International law can learn from its past in the manner that international cooperation and mutual assistance consensus that led to binding international law. Article 11 of the Moon Treaty states “The moon and its natural resources are the common heritage of mankind, which finds its expression in the provisions of this Agreement, in particular in paragraph 5 of this article.”Footnote 12 Paragraph 5 expresses a commitment by:

States Parties to this Agreement hereby undertake to establish an international regime, including appropriate procedures, to govern the exploitation of the natural resources of the moon as such exploitation is about to become feasible. (United Nations 1979)

The paragraph further expresses that the common heritage of mankind is a doctrine clearly developed as an anticipatory measure to produce a new form of international cooperation. This measure is born from a period of international conflict and developments in science, which necessitated an increased awareness of the environment and our relationship with it. So too in this period of technological advancement and with the knowledge of the disrupted future, international cooperation and mutual assistance would assist in not only managing the transition but producing cyber justice and legal certainty.
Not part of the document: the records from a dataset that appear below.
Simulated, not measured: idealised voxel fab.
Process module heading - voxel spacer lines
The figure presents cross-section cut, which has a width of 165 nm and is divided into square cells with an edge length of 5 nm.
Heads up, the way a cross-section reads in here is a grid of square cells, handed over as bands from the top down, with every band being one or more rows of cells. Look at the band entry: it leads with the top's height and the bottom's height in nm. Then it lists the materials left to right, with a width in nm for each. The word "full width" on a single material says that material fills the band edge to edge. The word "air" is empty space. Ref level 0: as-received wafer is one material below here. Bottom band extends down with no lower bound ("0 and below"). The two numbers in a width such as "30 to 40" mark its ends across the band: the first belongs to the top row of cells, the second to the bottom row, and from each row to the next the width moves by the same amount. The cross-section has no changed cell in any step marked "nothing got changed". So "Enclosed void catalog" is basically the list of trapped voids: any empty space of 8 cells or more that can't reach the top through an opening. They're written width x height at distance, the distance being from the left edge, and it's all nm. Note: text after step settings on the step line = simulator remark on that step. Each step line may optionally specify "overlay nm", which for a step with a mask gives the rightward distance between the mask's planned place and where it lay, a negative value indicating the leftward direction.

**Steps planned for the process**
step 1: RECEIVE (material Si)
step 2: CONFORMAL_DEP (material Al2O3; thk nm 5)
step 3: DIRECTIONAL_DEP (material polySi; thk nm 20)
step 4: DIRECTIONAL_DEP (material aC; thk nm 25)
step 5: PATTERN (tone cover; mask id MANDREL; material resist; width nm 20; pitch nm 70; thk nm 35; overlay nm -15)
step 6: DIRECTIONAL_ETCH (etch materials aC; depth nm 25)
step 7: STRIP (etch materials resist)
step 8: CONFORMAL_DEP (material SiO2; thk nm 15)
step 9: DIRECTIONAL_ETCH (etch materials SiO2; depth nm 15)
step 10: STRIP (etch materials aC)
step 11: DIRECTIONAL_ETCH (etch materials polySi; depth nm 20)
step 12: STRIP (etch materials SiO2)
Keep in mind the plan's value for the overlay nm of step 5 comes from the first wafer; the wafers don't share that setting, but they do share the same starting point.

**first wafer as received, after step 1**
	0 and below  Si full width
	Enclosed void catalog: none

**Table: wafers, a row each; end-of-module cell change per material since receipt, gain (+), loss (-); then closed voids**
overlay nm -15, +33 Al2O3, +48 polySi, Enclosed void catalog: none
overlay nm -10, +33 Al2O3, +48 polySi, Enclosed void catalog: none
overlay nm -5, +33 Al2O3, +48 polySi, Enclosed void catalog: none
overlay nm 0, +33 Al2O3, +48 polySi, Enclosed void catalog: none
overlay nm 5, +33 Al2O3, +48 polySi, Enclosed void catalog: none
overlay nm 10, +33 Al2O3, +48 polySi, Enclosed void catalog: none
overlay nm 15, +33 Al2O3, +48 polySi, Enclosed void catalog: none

7.3 Analytical Outcome Governance

State cybersecurity governance has much to benefit from the discipline of policy statistical analytics in order to achieve cyber justice as an outcome. Analytical outcome governance will assist states to manage the degree of disruption pre-emptively rather than reactively. The introduction of analytical outcome governance into state cybersecurity brings with it the capacity for policy analysis which is more focused and involves competencies and capabilities as well as effective knowledge acquisition and utilisation of the processes of policies (Howlett 2018). A primary characteristic of the 4IR is the availability of enormous amounts of basic data. With cyber justice as the prescriptive objective, introducing analytical capacity into state cybersecurity governance will allow for interventions that are more precise. Decision-making outside of an analysis of these sets of data would naturally place a state at a disadvantaged position relative to other states. Consequently, analytical outcome governance is a crucial prescriptive characteristic for 4IR state cybersecurity governance. Howlett (2018) finds that “governments, as a whole, exhibit an uneven distribution of capacities, technical capabilities, and utilization practices across different organizational and thematic venues.” In order to achieve success with the introduction of analytical outcome governance, safeguards need to be introduced. Analytical outcome governance needs to have transparency and depressed protection of the right to privacy at its core, consistent with the prescripts of cyber justice. This would involve the decentralisation of state cybersecurity governance mechanisms and retraining state cybersecurity governance officials (Vyas 2018). Such an approach would be consistent with both cyber justice and the accepted theory of cyber sovereignty above.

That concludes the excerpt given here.